ScHoolboy Q
Blank Face LP
TOP DAWG/INTERSCOPE
4/10
Released in the direct aftermath of the Dallas police shootings—before the final body count was even known, and with pain of the Alton Sterling and Philando Castile still searing and fresh—ScHoolboy Q’s Blank Face LP arrives to fill a vacuum, to offer something loud and assertive at a time when such a pronouncement feels somehow imperative; if we can’t get a woke anthem from The Roots or a layered interrogation from Kendrick Lamar, maybe we can at least have something as transportive as the cartoony, cathartic nihilism of the Wu-Tang Clan. Blank Face delivers something that could almost pass for that, and not just because its spooky, sinister beats feel like RZA descendants. The problem is, the nihilism here is such a gaping maw that the comedy and catharsis are all but swallowed whole. What’s left is a record of relentless aggression and consuming darkness—the kind of record this moment deserves, maybe, but not the one we need.

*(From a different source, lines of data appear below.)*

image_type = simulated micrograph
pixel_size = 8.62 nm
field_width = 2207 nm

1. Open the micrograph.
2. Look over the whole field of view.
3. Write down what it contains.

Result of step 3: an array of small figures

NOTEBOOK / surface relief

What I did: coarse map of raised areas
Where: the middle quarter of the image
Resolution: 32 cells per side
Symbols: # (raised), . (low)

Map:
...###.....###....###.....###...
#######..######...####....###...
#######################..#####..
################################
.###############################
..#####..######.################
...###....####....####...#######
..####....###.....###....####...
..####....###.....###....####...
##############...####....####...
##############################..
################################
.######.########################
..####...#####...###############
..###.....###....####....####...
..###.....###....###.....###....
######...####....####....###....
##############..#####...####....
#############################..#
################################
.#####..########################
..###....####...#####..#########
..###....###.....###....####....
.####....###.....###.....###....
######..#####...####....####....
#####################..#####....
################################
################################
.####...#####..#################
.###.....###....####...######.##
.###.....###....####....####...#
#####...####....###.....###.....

Blank Face is all blunt force. That’s not without its merits, and ScHoolboy is capable of channeling that rage into something that feels appropriately weighty and monumental. Check what he does with “Groovy Tony/Eddie Kane,” a six-minute crime epic where the MC adorns gangster riffs—violence, drugs, and misogyny—with stark beats and shoot-’em-up sound effects. It’s a gripping bit of theater, and it makes the darkness seem seductive.
But it’s also a level of intensity that can’t be sustained over seventy-plus, basically unrelenting minutes of harshness and misplaced bravado. The first Wu-Tang record remains powerful because its swagger is a mask for vulnerability; on Blank Face the tough-talking bravado betrays a kind of numbness. What it leaves us with is a record that’s not just bleak, but often tedious. Kanye West, in his worst verse of a busy year, evokes Kobe Bryant as a signifier of his own “living legend” status on “THat Part,” which is only slightly less stale than ScHoolboy’s boast of getting money “like athletes.” And that’s to say nothing of the album’s persistent objectification of women (key line: “You can fuck my bitch / You can have my hoe”), a hip-hop trope that’s stretched past its breaking point here.
Kendrick Lamar—still comfortably the top dog at Top Dawg—could bring to these nightmarish tales of violence and mayhem a broader kind of awareness; he could wonder what they mean, in the context of our history and of this moment. Past ScHoolboy Q records have shown a similar grasp for introspection, actually, but this record is all immersion. He dives head-first into his high crime tales here. What it yields is just sound and fury.